He added: “The right to life is the most important right without which all other rights and freedoms cannot be enjoyed. Death is final and irreversible. Alago was permanently separated from her son, the breadwinner.”
Charge Police officer with murder
The Commission further found that Police Officer Otim’s actions were criminal, deliberate, arbitrary, sadistic and cruel and thus recommended that the Director CID investigate a case of death in Police custody of Adyebo with the view of charging Otim with murder.
Fisher beaten to death
The tribunal also heard that Patrick Olum, who was arrested on June 7, 2008, for breaching fishing regulations, was beaten to death by warders at Amolatar Government Prison.
The commission noted that it was possible that Olum breached fishing regulations by using the wrong size of the net, but this was not a “crime” worth denying him bail and remanding him, leading to his death.

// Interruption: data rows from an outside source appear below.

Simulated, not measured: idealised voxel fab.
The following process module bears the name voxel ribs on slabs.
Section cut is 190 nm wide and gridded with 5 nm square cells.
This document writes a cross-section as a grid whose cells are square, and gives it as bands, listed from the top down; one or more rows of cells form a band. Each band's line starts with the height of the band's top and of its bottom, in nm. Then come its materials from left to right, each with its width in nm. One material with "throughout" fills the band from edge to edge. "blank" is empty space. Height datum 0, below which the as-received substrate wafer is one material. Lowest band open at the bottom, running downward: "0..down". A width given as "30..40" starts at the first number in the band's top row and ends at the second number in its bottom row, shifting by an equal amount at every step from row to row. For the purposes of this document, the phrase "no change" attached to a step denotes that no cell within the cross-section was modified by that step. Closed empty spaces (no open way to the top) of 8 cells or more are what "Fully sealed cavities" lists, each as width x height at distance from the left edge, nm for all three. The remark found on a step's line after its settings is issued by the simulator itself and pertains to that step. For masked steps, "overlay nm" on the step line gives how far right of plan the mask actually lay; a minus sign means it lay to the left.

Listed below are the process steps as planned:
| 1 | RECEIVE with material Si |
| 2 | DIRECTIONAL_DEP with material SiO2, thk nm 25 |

“Olum’s last hours on earth were utter horror. Like the rest of those prisoners, he was bullied and humiliated. He had worked for at least four uninterrupted hours. He had to seek permission from his tormentors to fix his hoe and resume digging. He was tightly tied up with a rope and tied to a tree and rendered completely defenceless before he was brutally and mercilessly kicked by a Warder until he died,” according to the tribunal.
The tribunal observed that the moment Olum entered Amolatar Government Prison, he ceased to be a human being to the officers. He became simply a slave and a tool with which to get money for the prison officials.
Although prisoners are worked to near death to generate money for those in charge of Amolatar Government Prison Moses Odong, the tribunal states that he [Odong] did not deem it necessary to get Olum’s body treated to delay its decomposition.
The Commission noted that on the night of September 21, 2009, Michael Olake and Morris Abak were arrested during a joint operation by UPDF and Uganda Police to recover guns in the hands of unauthorised people.
However, they were briefly detained at Agwata Police Post, where they were beaten. Although Abak was unable to prove his claims, Olake was able to prove to the soldiers from the Special Investigations Branch (SIB) 4th Infantry Division.
“Their actions constituted torture, cruel, inhuman and degrading treatment. He was severely beaten with sticks all over the body and hit with a gun butt on the head, resulting in an injury. The head is one of the most delicate parts of the body. Severe damage to the head can be fatal. It was mentally exhausting to be required to produce a gun he did not possess,” Kaheru noted.